The NBA is locked in

After a 149-day lockout the NBA’s owners and players have come to a preliminary agreement that will allow NBA basketball to occur in the 2011-2012 season. The deal is to become official early next week and soon after the season’s schedule will be released.

After missing time, the season will be shortened down from 82 games to a manageable 66 game season. In traditional 82 game seasons, teams averaged 3.2 games a week and with a more condensed season teams will be playing 3.9 games a week. That is an additional two games a month over the course of the season.

23 year-old Kevin Love led the NBA with 15.2 rebounds per game in 2010. Creative Commons.

Teams’ training camps start on Dec. 9 and the season is scheduled to begin Dec. 25 with a platter of premium games for Christmas Day including a Finals rematch of the Miami Heat and the Dallas Mavericks.

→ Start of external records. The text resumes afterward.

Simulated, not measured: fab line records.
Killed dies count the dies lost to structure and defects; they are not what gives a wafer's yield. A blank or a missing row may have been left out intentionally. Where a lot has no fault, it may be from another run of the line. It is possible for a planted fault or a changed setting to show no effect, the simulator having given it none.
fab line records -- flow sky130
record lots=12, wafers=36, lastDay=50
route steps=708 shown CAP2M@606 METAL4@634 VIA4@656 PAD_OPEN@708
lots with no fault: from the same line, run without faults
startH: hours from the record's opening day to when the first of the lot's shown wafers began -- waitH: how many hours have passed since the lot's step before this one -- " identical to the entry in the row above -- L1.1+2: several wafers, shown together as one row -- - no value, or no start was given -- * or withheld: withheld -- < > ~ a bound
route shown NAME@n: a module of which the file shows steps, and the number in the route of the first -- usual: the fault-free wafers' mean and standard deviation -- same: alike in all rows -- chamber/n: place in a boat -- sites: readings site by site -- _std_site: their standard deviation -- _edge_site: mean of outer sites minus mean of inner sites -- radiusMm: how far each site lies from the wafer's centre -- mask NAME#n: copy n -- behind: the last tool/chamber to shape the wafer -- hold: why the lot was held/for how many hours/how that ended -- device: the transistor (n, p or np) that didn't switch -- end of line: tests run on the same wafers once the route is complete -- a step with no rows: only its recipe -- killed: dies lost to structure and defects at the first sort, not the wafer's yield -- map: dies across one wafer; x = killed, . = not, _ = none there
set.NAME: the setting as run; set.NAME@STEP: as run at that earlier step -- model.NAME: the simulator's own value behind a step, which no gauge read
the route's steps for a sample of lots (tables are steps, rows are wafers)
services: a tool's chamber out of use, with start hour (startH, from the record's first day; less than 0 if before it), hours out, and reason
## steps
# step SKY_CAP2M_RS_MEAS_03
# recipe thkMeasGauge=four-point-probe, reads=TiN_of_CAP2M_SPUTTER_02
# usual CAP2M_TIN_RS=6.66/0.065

But what matters to Minnesota fans is that the Timberwolves are back. The team’s roster is shaped with many of the same names from the 2010-2011 roster but the team did make one major off-season acquisition. That was finally signing 2009 first round draft pick Ricky Rubio.

Many doubted that Rubio would ever don a Wolves jersey as fans predicted that the Spanish sensation would demand a trade, likely with a large market team. Rubio was in fact signed and finally will be paired with Kevin Love in the NBA’s most fundamentally sound duo. Neither may be able to dunk, but there will be a multitude of outlet passes and finger-rolls to go around.

Barring a trade before the seasons start, Love and Rubio will be surrounded in the starting lineup by second-year shooting guard Wesley Johnson, last year’s starting small forward Michael Beasley, and assuming Darko Milicic has not been on a strictly cheeseburger diet during the off-season he also will return to his role as the teams starting center.

Free agency starts next Friday, Dec. 9 and could adjust the Wolves’s roster slightly being as the team has one of largest discrepancies between their payroll and the league’s new salary cap.

The recent Collective Bargaining Agreement establishes a minimum salary expectation that is 85 percent of the salary cap. This was implemented along with a harsher luxury tax for those teams over the salary cap. By adding a salary minimum and harsher taxes on the teams willing to spend, the league hopes to see a more balanced playing field between small market teams like Minnesota and the larger markets like Los Angeles and their Lakers.

Another concession made by the player’s union was made directly in benefit to small market teams such as the Timberwolves. Contract length was shrunk to four years during unrestricted free agency when it previously was seven years. The new agreement also allows teams to pay their own players at a higher margin than the player would receive in a competitive free agent market.

This is particularly relevant to Kevin Love; the Timberwolves can offer Love a maximum contract extension for five years at 79.015 million dollars where any other team can only offer Love a four year contract worth 58.199 million dollars.

Even if Kevin Love is not a fan of Minnesota’s sub-zero winters, his 21 million additional guaranteed dollars is quite the incentive for Love to remain the face of the Timberwolves franchise. If Love accepts that contract the Timberwolves, who already have Rubio under contract through the 2014-2015 season, have a chance at bringing professional basketball back to relevance in Minnesota.